Fake Ford Shelby Mustangs Seized From Defrauding Collector Up for Auction

Horsepower, big money and alleged fraud.

byJames Gilboy|
For Sale photo


Half a dozen "rare" Boss and Shelby Ford Mustangs are listed for sale right now in an online auction, and you might be able to buy them for pennies on the dollar. However—we recommend you stay away from them because they're actually fakes.

The cars in question stand out in an Oklahoma classic car sale on the auction site Proxibid on behalf of the Pottowatomie County District Attorney. According to News 9, the DA seized six Mustangs from the estate of a lawyer named Kermit Milburn, who in 2016 was accused of trying to sell a fake Shelby Mustang at auction. Said car was identified by an earlier News 9 story as a 1969 Mustang Shelby fastback, whose VIN conspicuously matched that of a car whose whereabouts were known, and which wasn't for sale.


"Kermit Milburn was caught trying to sell one of these replica cars as an original at an auction," said Pottawatomie County DA Allan Grubb. "It's a serious crime because it involves lots of money."

Lots of money reportedly meant somewhere in the six figures, and while Milburn was under investigation for alleged fraud, he died of suicide in 2016. The DA confiscated six Mustangs from his estate, and the cars have been in storage since.

1970 Ford Mustang Roller: Shelby or not?, Proxibid

So, are these former Milburn-owned cars bargain Bosses? Shelbys for a steal? Or are they as bogus as the car Milburn tried to sell in 2016?

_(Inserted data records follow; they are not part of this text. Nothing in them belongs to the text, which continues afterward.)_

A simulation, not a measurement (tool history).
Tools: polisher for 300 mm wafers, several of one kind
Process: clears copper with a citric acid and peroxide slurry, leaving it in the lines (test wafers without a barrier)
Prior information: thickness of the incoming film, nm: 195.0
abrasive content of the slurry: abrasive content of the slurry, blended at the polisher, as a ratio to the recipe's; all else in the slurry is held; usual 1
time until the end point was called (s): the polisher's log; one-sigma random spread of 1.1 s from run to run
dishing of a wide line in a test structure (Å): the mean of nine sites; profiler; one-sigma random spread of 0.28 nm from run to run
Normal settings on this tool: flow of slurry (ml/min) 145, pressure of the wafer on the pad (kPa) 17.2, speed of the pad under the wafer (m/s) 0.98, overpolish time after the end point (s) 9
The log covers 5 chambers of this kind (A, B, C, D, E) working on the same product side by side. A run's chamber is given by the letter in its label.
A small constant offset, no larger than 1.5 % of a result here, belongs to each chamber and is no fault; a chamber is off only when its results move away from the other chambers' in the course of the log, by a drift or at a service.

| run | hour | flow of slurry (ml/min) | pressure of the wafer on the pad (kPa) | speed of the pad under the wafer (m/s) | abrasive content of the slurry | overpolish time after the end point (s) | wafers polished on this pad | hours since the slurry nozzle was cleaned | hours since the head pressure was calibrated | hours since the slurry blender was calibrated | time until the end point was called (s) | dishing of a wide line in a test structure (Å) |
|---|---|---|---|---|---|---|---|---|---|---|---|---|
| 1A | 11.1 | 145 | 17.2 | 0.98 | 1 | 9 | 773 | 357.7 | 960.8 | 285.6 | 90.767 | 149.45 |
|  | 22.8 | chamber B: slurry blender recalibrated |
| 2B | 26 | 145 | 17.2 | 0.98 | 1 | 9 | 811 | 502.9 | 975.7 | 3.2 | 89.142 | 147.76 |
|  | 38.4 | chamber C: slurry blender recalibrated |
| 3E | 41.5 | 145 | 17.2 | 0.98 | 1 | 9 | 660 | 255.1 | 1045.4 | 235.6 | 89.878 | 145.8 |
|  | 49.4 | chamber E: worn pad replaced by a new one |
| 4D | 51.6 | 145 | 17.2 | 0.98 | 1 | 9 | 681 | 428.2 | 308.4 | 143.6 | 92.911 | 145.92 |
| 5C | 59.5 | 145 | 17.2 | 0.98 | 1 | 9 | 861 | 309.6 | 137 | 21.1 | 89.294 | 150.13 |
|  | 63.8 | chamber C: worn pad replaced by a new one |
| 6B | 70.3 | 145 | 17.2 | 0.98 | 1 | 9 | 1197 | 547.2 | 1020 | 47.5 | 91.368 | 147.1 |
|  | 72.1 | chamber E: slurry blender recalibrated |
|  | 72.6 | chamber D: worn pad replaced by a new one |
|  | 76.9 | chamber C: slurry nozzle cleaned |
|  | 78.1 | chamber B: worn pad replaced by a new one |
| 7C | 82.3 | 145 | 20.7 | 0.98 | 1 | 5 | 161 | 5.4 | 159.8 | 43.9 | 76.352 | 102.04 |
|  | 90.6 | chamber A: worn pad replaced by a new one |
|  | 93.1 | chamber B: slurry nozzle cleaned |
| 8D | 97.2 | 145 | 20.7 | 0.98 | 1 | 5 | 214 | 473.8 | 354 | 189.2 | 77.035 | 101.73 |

It's hard to tell, as only two of the six lots have photos included as in their listings. The first—a 1970 Mustang roller sold as a Shelby—is in too rough of a shape to identify as the real deal unless you're familiar with the model, and the other, unfortunately, is an obvious sham. This 2006 Mustang GT has a few Shelby-style body parts and 45th Anniversary Edition badging, but the latter detail is a dead giveaway that not all's as it seems, because 45th Anniversary Editions were only sold in 2009, not 2006.

This isn't to say the other four cars—two Boss, two convertibles, all 1970—are definite fakes, but we'd advise anyone considering bidding to be extremely cautious about overpaying for a knockoff. If you know a Shelby expert, drag them down to Shawnee, Oklahoma on February 8 when final bids on each car are taken.